Yesterday I participated along with two other RLG colleagues in an invitational day-long workshop sponsored by the Open Content Alliance (OCA) hosted by one of the founding participants The Internet Archive. This working session was capped by an evening reception at which Brewster Kahle shared his vision of the kind of “open library” that the Alliance could create. The event was attended by over 200 guests and included announcements of the next round of contributing participants. The big news was that Microsoft and Yahoo! have provided financial backing for book digitization and agreed to the principles of the Alliance.
That these two huge rivals could come together in support of this effort drew renewed press attention to the possibilities and opportunities created by mass digitization of library materials. I think it breaks open a logjam that has developed over the last few years in the library, archive and museum community. The pile-up of all our pilot projects along with our early digital service efforts and the presence of the huge Google Print boulder has made it difficult to focus our vision and think positively about ways to work towards it. For those in attendance this was a very happy occasion. It felt like the start of something very real and important. It felt like the forward flow was beginning.
The founding participants reached out to other OCA contributors and experts to try and “answer the question of what technologies are needed so that we can move book scanning and online distribution forward.” The group of about 30 worked in smaller groups on the topics of
1. Scanning and image processing
2. Copyright, collections and cataloging/metadata
3. Formats, tools, and interfaces
4. Governance and organization
The goal was to put some specific shape on the challenges and issues associated with doing mass digitization at industrial throughput levels and set a target for where the OCA could and should be in these areas one year from now. I was impressed with the thinking reported out by the scanning and imaging group and the formats, tools, and interfaces group both of whom offered up very sensible baseline requirements and architectures. I think that was due to the influence of John Kunze of the California Digital Library and Herbert van de Sompel of Los Alamos National Laboratory who took the respective leads. They avoided the kinds of group urges that emerge in these settings to overbuild and honor every desire as a requirement.

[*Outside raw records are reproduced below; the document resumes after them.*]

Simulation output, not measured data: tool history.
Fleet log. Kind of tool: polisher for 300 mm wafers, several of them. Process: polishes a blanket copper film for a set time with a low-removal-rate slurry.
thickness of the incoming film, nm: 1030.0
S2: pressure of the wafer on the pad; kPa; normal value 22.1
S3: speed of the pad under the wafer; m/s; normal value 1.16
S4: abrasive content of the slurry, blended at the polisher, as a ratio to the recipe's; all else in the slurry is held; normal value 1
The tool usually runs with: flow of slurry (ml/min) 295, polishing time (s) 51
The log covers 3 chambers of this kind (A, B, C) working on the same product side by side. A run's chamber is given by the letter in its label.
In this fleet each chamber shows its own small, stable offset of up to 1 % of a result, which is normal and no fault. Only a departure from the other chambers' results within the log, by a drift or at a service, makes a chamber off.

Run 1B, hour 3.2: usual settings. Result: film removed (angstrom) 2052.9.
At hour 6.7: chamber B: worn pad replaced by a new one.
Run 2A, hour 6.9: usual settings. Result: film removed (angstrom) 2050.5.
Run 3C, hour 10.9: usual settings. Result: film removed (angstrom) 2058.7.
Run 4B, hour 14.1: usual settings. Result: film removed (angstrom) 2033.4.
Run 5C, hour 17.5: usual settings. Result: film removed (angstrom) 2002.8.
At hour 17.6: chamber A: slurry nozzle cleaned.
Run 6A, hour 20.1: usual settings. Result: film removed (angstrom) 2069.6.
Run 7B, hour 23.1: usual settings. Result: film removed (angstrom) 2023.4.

The cataloging and metadata group had an easier time of it given that high-quality, consistent metadata for description, discovery and coordination are relatively obvious and things with which this community is familiar and comfortable.
The governance and organization group in which I participated struggled. I think some of that may have arisen simply from the use of the word governance. That immediately took the conversation down paths that were fraught – speculations about a membership organization, executives, advisory councils, etc. At the end of the day, however, they agreed that the most important thing was to have a clear articulation of the short list of the principles to which any participant in the OCA would have to subscribe. The founding members asserted a starter set of those principles that are published on the OCA website. Nevertheless it’s already clear that those need to be expanded and clarified. I don’t want to usurp the work that needs to go forward but a good example of a principle that might need to be in place is that all contributed content is available for bulk downloading and re-hosting in other environments. This principle might be required for the vision of re-usability and re-purposing of library content to be fully realized.
In any case, a proper final set of principles would inform how much organizational structure is really necessary and what other supporting mechanisms have to be created. Rick Prelinger of the Internet Archive was charged with drafting up an approach to be reviewed by the founding participants and on which the community would be consulted. I was much in favor of this approach. It seemed to me that defining the endpoints was necessary before one could fill in the rest. The vision of the OCA is pretty clear and the principles that would have to inform contribution and creation of digitized content flow pretty straightforwardly from that vision. This is a formulation that says you can’t have a particular desired end state if you don’t start from certain consistent foundation characteristics. If you want that then you have to start with this. What fills between principles and vision are the administrative practices, operational processes and technical requirements that implement those principles to achieve that end state. And those can then be designed to be suitable to the purpose. We expect this to be fastened down over the next thirty days or so.
You’ll find lots of blog entries about the launch elsewhere. If you want to have the flavor of the evening I’d suggest you go to the Open Library web site and turn the pages on the Open Library volume there. That’s what Brewster did.